On Fri, Sep 14, 2018 at 11:46 AM Reid Kleckner <rnk at google.com> wrote:

> This caused assertion failures while building Chromium for Android, so I
> have reverted it and am starting a reduction:
> https://ci.chromium.org/buildbot/chromium.clang/ToTAndroid/4550
>
> On Fri, Sep 14, 2018 at 1:10 AM Sam Parker via llvm-commits <
> llvm-commits at lists.llvm.org> wrote:
>
>> Author: sam_parker
>> Date: Fri Sep 14 01:09:09 2018
>> New Revision: 342210
>>
>> URL: http://llvm.org/viewvc/llvm-project?rev=342210&view=rev
>> Log:
>> [ARM] bottom-top mul support in ARMParallelDSP
>>
>> On failing to find sequences that can be converted into dual macs,
>> try to find sequential 16-bit loads that are used by muls which we
>> can then use smultb, smulbt, smultt with a wide load.
>>
>> Differential Revision: https://reviews.llvm.org/D51983
>>
>> Added:
>>     llvm/trunk/test/CodeGen/ARM/paralleldsp-top-bottom-neg.ll
>>     llvm/trunk/test/CodeGen/ARM/paralleldsp-top-bottom.ll
>> Modified:
>>     llvm/trunk/lib/Target/ARM/ARMParallelDSP.cpp
>>
>> Modified: llvm/trunk/lib/Target/ARM/ARMParallelDSP.cpp
>> URL:
>> http://llvm.org/viewvc/llvm-project/llvm/trunk/lib/Target/ARM/ARMParallelDSP.cpp?rev=342210&r1=342209&r2=342210&view=diff
>>
>> ==============================================================================
>> --- llvm/trunk/lib/Target/ARM/ARMParallelDSP.cpp (original)

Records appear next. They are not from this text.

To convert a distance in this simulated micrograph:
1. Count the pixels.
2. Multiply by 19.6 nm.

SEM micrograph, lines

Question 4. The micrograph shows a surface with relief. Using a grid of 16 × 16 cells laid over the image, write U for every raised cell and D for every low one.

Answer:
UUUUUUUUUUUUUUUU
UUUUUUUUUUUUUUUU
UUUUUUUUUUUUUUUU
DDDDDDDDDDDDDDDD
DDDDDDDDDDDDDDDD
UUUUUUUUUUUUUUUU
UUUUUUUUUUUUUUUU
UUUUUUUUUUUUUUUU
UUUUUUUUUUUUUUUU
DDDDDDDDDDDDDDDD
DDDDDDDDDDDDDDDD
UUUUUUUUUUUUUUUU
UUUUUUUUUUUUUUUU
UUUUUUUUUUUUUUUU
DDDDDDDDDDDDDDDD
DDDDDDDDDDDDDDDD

>> +++ llvm/trunk/lib/Target/ARM/ARMParallelDSP.cpp Fri Sep 14 01:09:09 2018
>> @@ -55,6 +55,7 @@ namespace {
>>    using ReductionList   = SmallVector<Reduction, 8>;
>>    using ValueList       = SmallVector<Value*, 8>;
>>    using MemInstList     = SmallVector<Instruction*, 8>;
>> +  using LoadInstList    = SmallVector<LoadInst*, 8>;
>>    using PMACPair        = std::pair<BinOpChain*,BinOpChain*>;
>>    using PMACPairList    = SmallVector<PMACPair, 8>;
>>    using Instructions    = SmallVector<Instruction*,16>;
>> @@ -63,7 +64,8 @@ namespace {
>>    struct OpChain {
>>      Instruction   *Root;
>>      ValueList     AllValues;
>> -    MemInstList   VecLd;    // List of all load instructions.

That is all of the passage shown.